As planning regimes around major European cities become tighter, operators have turned their attention to secondary locations, the report reveals. The attraction is larger sites, easier labour access, lower costs and access to most modes of transport, particularly those that are centrally located within the new European Union or are supported by EU grants.

Companies such as TNT and Schenker have opened new hubs in the region to take advantage of such opportunities. But FPDSavills warns that this trend may be challenged by the environmental threat and cost of long-distance road transportation.

The report notes that shifting international freight from road to other modes is a priority emphasized in the EC’s White Paper on Transport, with a budget of euro 115 million (US$141.2 million) earmarked to help achieve this between 2003 and 2007. The EC is also financing the development of trans-European networks for transport at an estimated cost of almost euro 600 billion (US$736.4 billion). Without such measures, the EC observes that road-freight transport in the EU is set to grow by about 50% by 2010 and cross-border traffic to double by 2020.
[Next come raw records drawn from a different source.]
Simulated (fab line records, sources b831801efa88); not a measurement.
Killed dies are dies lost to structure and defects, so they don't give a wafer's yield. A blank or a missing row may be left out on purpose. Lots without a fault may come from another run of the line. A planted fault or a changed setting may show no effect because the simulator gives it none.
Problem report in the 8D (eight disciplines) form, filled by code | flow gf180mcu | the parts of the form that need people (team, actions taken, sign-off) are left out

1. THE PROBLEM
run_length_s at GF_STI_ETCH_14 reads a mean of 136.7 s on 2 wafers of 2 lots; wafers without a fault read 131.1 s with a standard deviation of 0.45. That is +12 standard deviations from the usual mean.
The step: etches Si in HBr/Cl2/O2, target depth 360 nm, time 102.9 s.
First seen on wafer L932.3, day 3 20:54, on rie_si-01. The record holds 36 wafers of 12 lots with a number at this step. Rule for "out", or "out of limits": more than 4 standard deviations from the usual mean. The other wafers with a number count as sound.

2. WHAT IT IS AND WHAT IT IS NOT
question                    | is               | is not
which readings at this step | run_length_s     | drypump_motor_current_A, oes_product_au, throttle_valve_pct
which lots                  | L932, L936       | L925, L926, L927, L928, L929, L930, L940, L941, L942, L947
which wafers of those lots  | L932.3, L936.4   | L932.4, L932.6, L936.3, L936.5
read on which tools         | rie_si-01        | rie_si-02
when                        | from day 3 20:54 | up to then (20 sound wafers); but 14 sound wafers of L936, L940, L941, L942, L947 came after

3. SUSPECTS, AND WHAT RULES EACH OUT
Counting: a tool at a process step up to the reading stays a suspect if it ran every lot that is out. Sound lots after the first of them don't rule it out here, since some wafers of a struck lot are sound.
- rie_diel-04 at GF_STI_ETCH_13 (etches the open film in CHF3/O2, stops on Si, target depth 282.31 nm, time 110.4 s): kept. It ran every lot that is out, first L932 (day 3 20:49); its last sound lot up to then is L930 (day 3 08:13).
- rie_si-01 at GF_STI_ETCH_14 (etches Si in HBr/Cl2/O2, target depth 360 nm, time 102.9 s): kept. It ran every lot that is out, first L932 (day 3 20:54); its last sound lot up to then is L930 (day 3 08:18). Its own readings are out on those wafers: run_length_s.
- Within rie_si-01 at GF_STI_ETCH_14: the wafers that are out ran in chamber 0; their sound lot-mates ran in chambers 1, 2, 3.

The major developers are committed to providing multi-modal distribution parks in Europe, with Gazeley developing Magna Park-branded hubs in Germany, France, Belgium, Spain and Poland; and ProLogis developing pan-European facilities, its latest plans including Sweden and Denmark.

“Nevertheless, the modal shift in Europe is happening only slowly,” says FPDSavills, “and it will require a shift in thinking amongst the decision makers to complement the EU initiatives.”